JRock3x8's Life Musings

Monday, December 26, 2005

JRock's 60 minute review of PGR3

So as described in a previous post, I bought PGR3 after a lot of driving (ha ha) and a lot of grief.

After flying through the first 2 championships on "Novice" mode, I LOVE this game. I was very skeptical and quite nervous about buying it at first because I hated and I mean HATED PGR1 for the XBox.

PGR1 was SO unforgiving. Every time you knicked a corner the computer would hand your ass to you and say "Want some more, bitch?". To which I finally replied, "No thanks", and sold it.

Also, the computer controlled drivers had sick driving skills. I'd pull an awesome power slide through a corner and think I was all that. The computer didn't even bother with the slide - it just zipped past me on the inside. Oooh, that smarts.

I am happy to report that absolutely everything I could not stand about PGR1 is a distant memory in PGR3. In novice mode, the other drivers are like 90 year old grandma's and when you get that NEAR perfect e-brake slide but just knick the corner, the computer just looks the other way to which I say, "Thank you."

I haven't tried the online part, partly because I don't think I've broken the top 1000 in any event that I've completed yet. That's me! Sucky gamer extraordinaire!

This is easily the most fun I've had of the three 360 titles I own (PDZ, CoD2 and PGR3).

Adventures in Video Game Shopping

I admit it. I'm a picky customer. I get miffed anytime someone does not say please and thank you at every turn. I like it when people dote on the customer. I also understand that is NOT the current state of video game shopping in America.

That being said, I braved it - I went out on the day after Christmas armed with two gift cards to EB Games in Bolingbrook, IL. My conquest? Project Gotham Rading 3, which I had already told my buddy I would be racing with him today.

First of all, it was impossible to find the store. I drove past it no less than 3 times trying to find it, and no, the irony of driving around to buy a driving game is not lost on me.

I got there and the place is fairly packed (duh!). The register guy is calling the home office about something, but I'm not paying too much attention until he says "The system is down - we can't take gift cards. There's nothing we or they can do." I threw up my arms, put the game back on the shelf and walked out.

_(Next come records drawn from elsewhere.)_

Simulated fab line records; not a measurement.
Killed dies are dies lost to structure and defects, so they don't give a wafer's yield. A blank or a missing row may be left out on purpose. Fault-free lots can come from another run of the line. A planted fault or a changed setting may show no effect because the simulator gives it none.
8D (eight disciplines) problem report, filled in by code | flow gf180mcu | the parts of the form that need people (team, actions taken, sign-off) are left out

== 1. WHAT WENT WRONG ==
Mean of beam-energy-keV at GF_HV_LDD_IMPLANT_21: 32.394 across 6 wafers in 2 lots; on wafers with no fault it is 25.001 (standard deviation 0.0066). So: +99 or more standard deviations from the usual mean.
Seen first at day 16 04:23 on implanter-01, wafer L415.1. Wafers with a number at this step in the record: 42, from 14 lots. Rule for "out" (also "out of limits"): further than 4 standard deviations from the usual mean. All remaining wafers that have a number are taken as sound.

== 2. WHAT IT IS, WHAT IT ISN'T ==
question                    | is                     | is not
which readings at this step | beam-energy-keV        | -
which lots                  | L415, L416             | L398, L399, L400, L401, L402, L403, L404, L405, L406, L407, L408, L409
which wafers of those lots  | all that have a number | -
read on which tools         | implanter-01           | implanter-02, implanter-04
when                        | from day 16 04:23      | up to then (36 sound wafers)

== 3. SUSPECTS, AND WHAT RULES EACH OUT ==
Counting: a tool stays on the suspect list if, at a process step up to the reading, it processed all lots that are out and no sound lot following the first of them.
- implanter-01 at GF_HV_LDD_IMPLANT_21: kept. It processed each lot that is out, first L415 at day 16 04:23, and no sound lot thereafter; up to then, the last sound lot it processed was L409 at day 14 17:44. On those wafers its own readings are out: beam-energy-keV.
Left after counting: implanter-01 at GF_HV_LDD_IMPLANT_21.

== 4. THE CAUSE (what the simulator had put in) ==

I also had a gift card to Best Buy which is very close by so I drove there. Best Buy was crazy busy, even for a normal Best Buy, and I'm already a little pissed. I find my way over to the 360 games, and OF COURSE, PGR3 is SOLD OUT. There just happens to be a blue shirt standing right there talking to his buddy, and so I say, "Hey do you guys have any more of these?" He turns to his buddy and says "Did you find everything you need?" and WALKS AWAY... Now I'm hot...so I call after him "Hey, I had a question!" The guy is less than 5 feet from me and just keeps walking away. I'm standing there for about 30 seconds looking REALLY pissed, when another blue shirt shows up - this guy's name was Kevin. He asked me if I could be helped, I told him why I was pissed and he apologized, checked the stockroom and told me there were no copies in the store. He then walked me to the exit and wished me a good day. (Deep sigh) My faith in Best Buy had been restored even though that jackass ignored me. Oh well.

So I get back in my car and head back to EB. I thought, "I can convince them to take my gift card." Yah, not so much...but here's the funny part! The guy (no name tag, not even an EB logo on his shirt) says "Yah, we can't take gift cards", which I expected. I shot back "Well what's your policy when your system goes down. It's not my fault that your system went down on THE busiest gift card shopping day of the year". And he said, "Well it's not my fault either". I says, "You represent your company - you are an agent of EB Games". He goes...wait for it..."Yah, I don't like my company." Then the guy in line next to me starts defending EB Games! "Well they just had this merger so their systems are not quite integrated." I said, "That's bogus - the purchase happened 8 months ago and even if that's the reason, you don't go changing your systems around during the holidays." He agreed.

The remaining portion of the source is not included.